The other trap is to assume that because syntax is unimportant to you, it's unimportant to others, and we just can't be bothered.

This is like being deaf and jumping to the conclusion that just because you do fine without hearing, everyone else should just ignore the extra signals they get from sound.

To me the use of syntax signals intent, and give hints about semantics (when well done) and outline the model of a piece of code. It provides extra information that is lost if the syntax doesn't let me express it. To sacrifice would be like losing my hearing: I'd still be able to function, but why in the world would I willingly give that up?

If there was something that offered sufficiently compelling semantics advances, I might. This is one of the reasons I've spent thousands of hours learning additional languages. But here's the thing: Of all the several dozens languages I've spent time on, very few have been all that different when it comes down to it, and especially modern languages are increasingly borrowing most of the important semantic concepts. Most of the semantic concepts that have been "left behind" have been left behind for a reason (consider INTERCAL's wonderful "COME FROM"; an early example of support for aspect-oriented programming)

This leaves syntax as a much more important differentiator for most than you might think. You've written off Ruby as "not that unusual" on the basis of syntax, while e.g. not considering that Ruby's main lineage are niche languaes like Smalltalk. That Ruby doesn't seem all that unusual is a testament to syntax.

E.g. a concept like being able to execute code in a class definition (not just being able - even "def" is conceptually just syntactic sugar; you can write Ruby code using just the method call define_method instead) is something that seriously messes with peoples mind. That 'require' in most peoples code is not a keyword but a method call that has in most cases been overridden by either rubygems or bundler is something most people aren't even aware of.

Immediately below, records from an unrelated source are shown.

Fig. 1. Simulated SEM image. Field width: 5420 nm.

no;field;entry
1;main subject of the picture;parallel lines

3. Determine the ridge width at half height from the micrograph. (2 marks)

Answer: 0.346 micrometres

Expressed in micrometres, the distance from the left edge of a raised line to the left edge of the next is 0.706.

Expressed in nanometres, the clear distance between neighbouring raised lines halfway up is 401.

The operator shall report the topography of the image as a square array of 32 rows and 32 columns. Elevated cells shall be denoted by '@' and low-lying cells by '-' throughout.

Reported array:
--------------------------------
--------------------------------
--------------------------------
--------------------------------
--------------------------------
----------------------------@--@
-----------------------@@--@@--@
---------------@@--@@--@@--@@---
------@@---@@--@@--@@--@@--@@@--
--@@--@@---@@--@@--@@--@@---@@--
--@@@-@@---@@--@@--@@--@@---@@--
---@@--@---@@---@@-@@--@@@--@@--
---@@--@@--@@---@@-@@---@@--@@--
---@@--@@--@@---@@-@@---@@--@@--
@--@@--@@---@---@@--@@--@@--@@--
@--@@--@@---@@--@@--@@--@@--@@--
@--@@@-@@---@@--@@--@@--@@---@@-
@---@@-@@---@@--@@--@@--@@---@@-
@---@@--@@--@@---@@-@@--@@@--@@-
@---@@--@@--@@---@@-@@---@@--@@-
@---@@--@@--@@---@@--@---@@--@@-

It's not that these concepts are "unusual" in the sense that they're not there in other well known languages. Ruby certainly isn't another Befunge or False or Aardappel [1]. These concepts certainly are present elsewhere - this is part of Ruby's Smalltalk heritage. But they're not what most developers are used to. Ruby has brought those concepts into the mainstream in a way languages like Smalltalk never managed. That Ruby is not "unusual" is a feature, not a bug.

[1] http://strlen.com/aardappel-language

inimino · on March 7, 2017

You fell into a trap yourself! Did I say somewhere that syntax is unimportant to me? I am as particular about syntax as anyone you are likely to find.

What I actually am saying is that missing out on the good things a language has to offer because of an inability to get over your dislike of the syntax is a weakness. If you have no taste, there is nothing to get over. That's not what I'm saying.

Yes, yes, I know how you "suffer". That's something you can get over.

I don't know your goals--if you program only to satisfy your own creative urges then it doesn't matter how you choose a language.

Assuming you work on things that other people also work on, then there is a cost to rejecting a language only because of syntax.

For example, if you are doing some work in an area where everyone is using Python numeric libraries, and you refuse to use Python because of fussiness about syntax, then you can't collaborate with those people. There's no good reason for that.

Reasonable people should be able to see when certain choices are arbitrary, and get over their attachment to arbitrary choices when it gets in the way of more important things, like collaboration.

Failure to do what I just described is endemic among programmers, to our shame.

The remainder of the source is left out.